BTC is still a buy at <$25k USD
The reason that I say this is as follows:
BTC is not a bubble;
tulips... the price was high because of hoarding, then people wizened up and realized that you can just grow more (infinite supply)
housing... supply was available, so artificial demand was created by lending to unqualified homebuyers, and supply increased, the buyers disappeared and defaulted
Bitcoin is finite, only legitimately creditable (though there is some argument about manufactured coin and current scheming (just make sure your shit is on the chain, I don't care if the kids all say "that isht is off the chain, yo" ... )
Bitcoin represents a paradigm shift of the world's wealth into the digital era, imagine if someone told you to 'just ignore that internet fad' back in 1995. Netscape Who? ...
So, depending on who you ask, there is somewhere around $80T of 'currency' in the world (broad money), and somewhere around $200T of total global debt. Without talking about narrow money, or it's implications on price, or getting into derivatives or other debt, let's just consider the broad money example.
Very oversimplified math goes as such: If just ONE PERCENT of this $80T USD moves into Bitcoin, we have a nominal value of $38,095/BTC. Let that sink in.
Narrow money is about $29T, so if 1% of that moves over, yields a $13,809 coin, so that's about where we are at now, and institutional money is coming.

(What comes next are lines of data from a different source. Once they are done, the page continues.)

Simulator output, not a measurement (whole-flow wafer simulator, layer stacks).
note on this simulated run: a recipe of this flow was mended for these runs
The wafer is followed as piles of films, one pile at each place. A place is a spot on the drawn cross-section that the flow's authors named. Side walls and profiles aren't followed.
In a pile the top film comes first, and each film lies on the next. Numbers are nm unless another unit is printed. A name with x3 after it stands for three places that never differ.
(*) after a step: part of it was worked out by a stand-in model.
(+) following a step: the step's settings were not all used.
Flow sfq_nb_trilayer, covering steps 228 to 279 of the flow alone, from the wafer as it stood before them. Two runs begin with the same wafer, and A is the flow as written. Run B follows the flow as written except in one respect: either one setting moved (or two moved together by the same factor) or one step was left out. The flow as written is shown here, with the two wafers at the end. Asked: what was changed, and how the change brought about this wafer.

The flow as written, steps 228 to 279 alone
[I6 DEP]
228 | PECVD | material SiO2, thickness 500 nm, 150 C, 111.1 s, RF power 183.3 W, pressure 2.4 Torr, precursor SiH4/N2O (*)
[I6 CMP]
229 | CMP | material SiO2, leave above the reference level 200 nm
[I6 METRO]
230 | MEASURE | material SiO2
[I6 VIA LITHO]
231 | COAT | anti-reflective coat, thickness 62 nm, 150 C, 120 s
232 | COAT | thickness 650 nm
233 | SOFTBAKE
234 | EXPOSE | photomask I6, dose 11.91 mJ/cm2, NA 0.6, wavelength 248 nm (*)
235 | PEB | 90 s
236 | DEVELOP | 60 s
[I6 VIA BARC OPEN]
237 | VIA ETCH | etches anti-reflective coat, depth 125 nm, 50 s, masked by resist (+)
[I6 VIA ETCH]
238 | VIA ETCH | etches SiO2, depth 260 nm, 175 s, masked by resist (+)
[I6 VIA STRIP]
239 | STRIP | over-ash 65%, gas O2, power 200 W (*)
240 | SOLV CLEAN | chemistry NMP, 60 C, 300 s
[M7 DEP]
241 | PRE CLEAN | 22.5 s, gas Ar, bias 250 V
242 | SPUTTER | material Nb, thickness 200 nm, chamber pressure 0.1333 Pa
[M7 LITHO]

BTC will not be the only crypto into which this wealth flows, but I believe that it will be one of the few that sustains and continues to set value. Does anyone believe that a 1% adoption rate is where this 'fad' will stop? How many people used the internet in 1990? 1995? Today?
In wallet we hodl.
Cheers!
21 million bitcoins total supply, 1% of just the broad money moves in, ~$40k coin...so yes, a ~$10k coin is still a buy, and should be for most people. That said, there may be some bumpy territory getting there.